How close are we to a trade deal with China? US Agriculture Secretary Sonny Perdue appears hopeful, but nonetheless the “second tranche” of aid is set to go out in the near future. Perdue is optimistic enough that he’s saying that the last installment of aid for this year may not be necessary. What’s left to work out, and what can US farmers expect?
David J. Lynch and Gerry Shih of the Washington Post recently revealed the latest progress made on the US and China trade deal. It feels like we’ve been down this road many times before over the past year, only to reach a dead-end. How is this time different?
It might not be. Supposedly the two sides have reached an “agreement in principle,” but US and Chinese negotiators still have to work out many important, “core” issues before a deal can be drafted for Chinese President Xi Jinping and US President Donald Trump to sign. It does appear, however, that the two sides have agreed to remove some of the tariffs that have disrupted trans-Pacific commerce over the past year.
That’s good news. There’s talk of a deal being signed early next month, so what’s left to figure out? Will the US roll back tariffs on Chinese imports? Will China pledge to protect intellectual property? What about protecting the trade secrets of US companies?
Chinese negotiators appear to be pushing for additional concessions, even though last month President Trump called off the tariff increases on Chinese goods. Trump will probably also drop additional levies scheduled to take effect in December on various electronic goods. Despite those concessions, the Chinese also want Trump to drop the 15 percent tariff that was imposed in September.
Right now, Trump is asking for additional intellectual property safeguards.
Perdue is Saying a Deal is Close
In addition to the items listed above, increased agriculture trade is also anticipated to be part of a Chinese trade deal. US Agriculture Secretary Sonny Perdue is hopeful that there will be no need for trade aid payments next year, because trade will be occurring. The Fence Post reported that Perdue believes the optimal solution to all of this would be for improved negotiations with China and increased export sales- not aid. It’s a consistent wish by many and Perdue repeats the common phrase: US farmers “would rather have trade than aid.”
Unfortunately for him, it’s not a wish that is going to be granted- at least this month. Perdue announced this week that the second installment of Market Facilitation Program (MFP) payments, or trade aid, are set to go out soon.
“We just have gotten authorization on the second tranche,” Perdue said.

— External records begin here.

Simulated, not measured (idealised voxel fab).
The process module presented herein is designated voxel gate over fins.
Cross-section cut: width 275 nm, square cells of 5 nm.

That means qualifying farmers can expect their MFP payments later this month or in early December. For many farmers who are barley hanging on, the aid most certainly comes as welcome relief.
Cost of the MFP
Jacqui Fatka of Feedstuffs provided some useful background on the cost of the MFP. When the initial aid package was announced for 2019, $14.5 billion in trade aid payments were pledged for farmers. So far according to USDA totals, $6.687 billion has been paid out. The remainder will come in a second and possibly a third installment.
Last year, MFP payments totaled $8.6 billion.
The final installment of trade aid may or may not go out, depending on what kind of trade deal can be struck with China. If it’s favorable, the last installment might not be necessary. Perdue is optimistic.
“The numbers we’re talking about right now are very helpful and would supplant any need for aid in 2020,” Perdue said.
Producers have until Dec. 6, 2019 to sign up for MFP aid this year.
What About a Third Tranche?
Mark Dorenkamp of Brownfield Ag News spoke with Undersecretary Bill Northey at the Minnesota AgriGrowth Food and Ag Summit about what farmers can expect in this next round of trade aid. It sounds like there is a possibility of another MFP payment in early 2020, but that will depend on the trade deal that can be struck with China. Right now it appears the USDA will be waiting it out to see what happens.
“And we’ll evaluate what the situation is at that time. Hopefully we’ll have a signed agreement with China at that time, and then we’ll see. Whether that’s delayed for those purchases or whether some of those purchases are starting to happen.”
Farm Journal Washington correspondent Jim Wiesemeyer reported on the planned MFP payment, and says that this second installment will total $3.625 billion. A third installment totaling the same amount could go out in early 2020.
Right now it doesn’t appear to be possible to accelerate that third MFP payment, as the USDA is having cash flow problems of their own. MFP isn’t structured to help with disaster, it’s meant to deal with trade. They have a funding schedule that is difficult to disrupt, and it’s not likely that the third payment would be moved forward.
Farm Liquidity in Iowa on a Downtrend
Rod Swoboda of Wallaces Farmer says that without the Market Facilitation Program (MFP) payments, farm liquidity is on a downtrend- especially in Iowa. That’s been the case for the past several years, but a new survey conducted by the Iowa State University extension has confirmed that the percentage of farms with “vulnerable liquidity” is increasing- almost 13% since 2014. Results and analysis of the study is available in ISU’s October 2019 Ag Decision Maker Newsletter.
Head of the study, Alejandro Plastina, says that farm liquidity improved slightly in 2018, but that was due to MFP payments. Long term, farm liquidity in Iowa has been in significant decline.
“While liquidity improved slightly in 2018 due mostly to the MFP payments, the cumulative loss in working capital since 2014 has averaged $189 per acre across the farms in my study,” Plastina says. And given the difficult growing season of this year, he expects 2019 financial numbers to be poor, as well.
“A massive number of delayed and prevented planting acres, low crop prices, reduced demand from biofuel refineries, and trade uncertainties in 2019 present a challenging liquidity scenario for farmers in Iowa,” Plastina notes. “A new round of MFP payments will certainly help mitigate liquidity gaps this year, but the question remains on the sustainability of these payments through time. How long can the federal government keep providing these payments?”
The longer the trade war with China lasts, the harder it’s getting for many farmers to get by. Farm liquidity, especially in Iowa is in decline, and this second installment of aid is welcome relief. Depending on what happens with regard to a trade deal, the third installment for trade relief may or may not be issued. If eligible farmers have applied, they can expect the next aid payment to arrive in late November or December.